That choice has taken Hedman to the heights of jazz, R&B and pop.

His diverse career has included stints with the Spinners, Chico Freeman, Daryl Hall, New Kids on the Block, Alicia Keys and Maia. For 20 years, his band performed with the legendary Cuba Gooding and The Main Ingredient. Not bad for a Jamaican immigrant who got his first drum from a Brooklyn garbage can.

Hedman got hooked on jazz as an adolescent, drumming to records by legends like Miles Davis and Dizzy Gillespie. He first took the stage as a calypsonian, performing at Caribbean events in Brooklyn. But over the years, he gravitated towards other styles of music from the African Diaspora, fascinated by their individual yet closely related rhythms.

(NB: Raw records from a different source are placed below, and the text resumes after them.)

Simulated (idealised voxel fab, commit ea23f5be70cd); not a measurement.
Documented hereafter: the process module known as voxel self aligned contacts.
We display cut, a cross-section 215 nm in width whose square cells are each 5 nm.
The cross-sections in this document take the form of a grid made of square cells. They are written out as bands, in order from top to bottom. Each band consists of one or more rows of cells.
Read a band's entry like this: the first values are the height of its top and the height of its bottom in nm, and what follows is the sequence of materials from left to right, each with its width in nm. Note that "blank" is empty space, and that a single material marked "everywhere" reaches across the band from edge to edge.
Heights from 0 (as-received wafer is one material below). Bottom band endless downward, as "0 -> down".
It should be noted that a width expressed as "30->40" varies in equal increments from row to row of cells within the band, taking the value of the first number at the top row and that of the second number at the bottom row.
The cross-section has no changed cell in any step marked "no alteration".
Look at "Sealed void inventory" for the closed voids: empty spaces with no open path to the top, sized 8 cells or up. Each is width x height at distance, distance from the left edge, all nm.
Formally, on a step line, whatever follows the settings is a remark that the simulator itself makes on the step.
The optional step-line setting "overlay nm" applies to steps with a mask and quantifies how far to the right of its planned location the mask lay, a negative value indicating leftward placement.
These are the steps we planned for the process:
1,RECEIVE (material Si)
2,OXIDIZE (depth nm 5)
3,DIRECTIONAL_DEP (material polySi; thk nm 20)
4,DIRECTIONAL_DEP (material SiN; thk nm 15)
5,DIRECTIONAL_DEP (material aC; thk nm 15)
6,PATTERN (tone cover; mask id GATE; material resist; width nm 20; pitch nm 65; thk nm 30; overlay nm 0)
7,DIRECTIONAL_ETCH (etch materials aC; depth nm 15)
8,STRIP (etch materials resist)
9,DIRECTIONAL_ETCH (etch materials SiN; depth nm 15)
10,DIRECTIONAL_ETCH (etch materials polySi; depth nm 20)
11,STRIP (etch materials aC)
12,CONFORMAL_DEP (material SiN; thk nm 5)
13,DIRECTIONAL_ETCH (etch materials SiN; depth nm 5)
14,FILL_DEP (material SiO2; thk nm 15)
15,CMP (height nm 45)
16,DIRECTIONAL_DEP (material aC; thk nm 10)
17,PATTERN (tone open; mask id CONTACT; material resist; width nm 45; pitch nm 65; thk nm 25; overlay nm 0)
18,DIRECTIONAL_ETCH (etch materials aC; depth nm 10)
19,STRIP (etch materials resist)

His style reflects the culmination of his years of experimentation. With his band, Tropique, Hedman performs what is usually described as Latin jazz, though it encompasses a broad range of African, African American and Caribbean rhythms.

His new album, due out next year, blends traditional Latin jazz with everything from calypso and go-go to soul, R&B and hip hop.

“I'm not the traditional Latin jazz performer,” he said. “I incorporate different styles so that the music touches all ages. The tropical rhythms are clearly there. But you hear all this other stuff on top that you wouldn't expect to hear.”

That “stuff” includes the diverse rhythms and the range of percussion sounds in Hedman's arsenal. He uses everything from cowrie bells and shakers to homemade tools — crumpled bits of paper, gourds and even Evian bottles — in his quest for the perfect beat.

“It's the rhythm that I love,” explained Hedman with a final rat a tat tat on the table, “Finding the perfect sound to round out a song; fusing all the different elements to create a unique sound. It's the best high.”